I then left DHCP disabled on my D-link router, and lefts it's IP address as 192.168.0.2 so that my new gateway could use 192.168.0.1 .
Well, i got everything set up, but i cannot get my new gateway to connect to the wireless network UNLESS i re-enable DHCP on the router! The moment that i disable it, the connection is lost. My other wireless clients still pick up the SSID, but they obviously have invalid ip addresses.
I am assuming that my new XP gateway will want to provide IP addresses?!

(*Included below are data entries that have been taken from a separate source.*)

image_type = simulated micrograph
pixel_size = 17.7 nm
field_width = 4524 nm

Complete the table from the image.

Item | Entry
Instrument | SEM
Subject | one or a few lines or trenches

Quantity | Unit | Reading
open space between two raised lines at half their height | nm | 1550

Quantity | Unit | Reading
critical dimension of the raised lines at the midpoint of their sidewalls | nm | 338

I bought a router instead of an Acess point because im hoping DSL will soon become avalible here. I am currently using dial-up. | |
| Joelacrane 2005-06-26, 1:01 am |
| now i cannot get the pc to see the network at all! | |
| curiousgeorge 2005-06-26, 1:55 am |
| Let your router handle everything. Set all clients for DHCP and enable DHCP on your router. The router is meant to handle all of that. | |
| Joelacrane 2005-06-26, 2:54 am |
| yes, i know thats how it should be, its a ROUTER so it must be for that... But wont XP start complaining about it? Windows 98 sure did! i got it working now, but im afraid if i restart my gatway it will do the same thing again! | |
| acruth7284 2005-06-26, 3:50 am |
| Did you check which address range that is available in the router when you disable DHCP? I know my linksys router defaults to address above x.x.x.100 (thus if yours is the the same 192.168.0.1 would not be valid for the network period). | |
| curiousgeorge 2005-06-26, 2:05 pm |
| XP will only complain if you're trying to run ICS on it. Your router will handle everything. You don't need to set up ICS or DHCP on the XP machine. | |
| acruth7284 2005-06-26, 3:40 pm |
| That will work once he gets DSL, but for now he is running dial up and the router can't be setup to handle the dial up connection (unless it is a dial up router which I am assuming it isn't). | |
| demetry 2005-06-27, 5:38 pm |
| I hate to recomend away from ICS because I gather that you are wanting to practice using ICS as part of Microsoft learning on these forums...
My past experience with ICA is that it was picky about locking the IP addresses that can be shared behind the scenes and if you manipulate the IP address by hand it stops sharing the connection... I do not remember the full reason for this and I do remember a KB article discussing the very confusing method to use static addresses with ICS and or allowing a DHCP server from a different machine... tough to work it out, long story short... I gave up because I was being paid by the hour to resolve a solution in a small office to share a dial up.
I used AnalogX as a proxy instead and avoided ICS because it was easier. The wireless router should be used for addressing (DHCP) and then once the wireless Lan is happy and working, setup AnalogX as a proxy on the dial-up machine and then point all gateway setting on your PC's to the AnalogX proxy. I think that a Microsoft ISA, proxy2 or SMB dial-up share server would fit in nicely and be good practice however and stay with Microsoft and you might request a demo version from Microsoft for practice but in the meanwhile you might look into the AnalogX free proxy.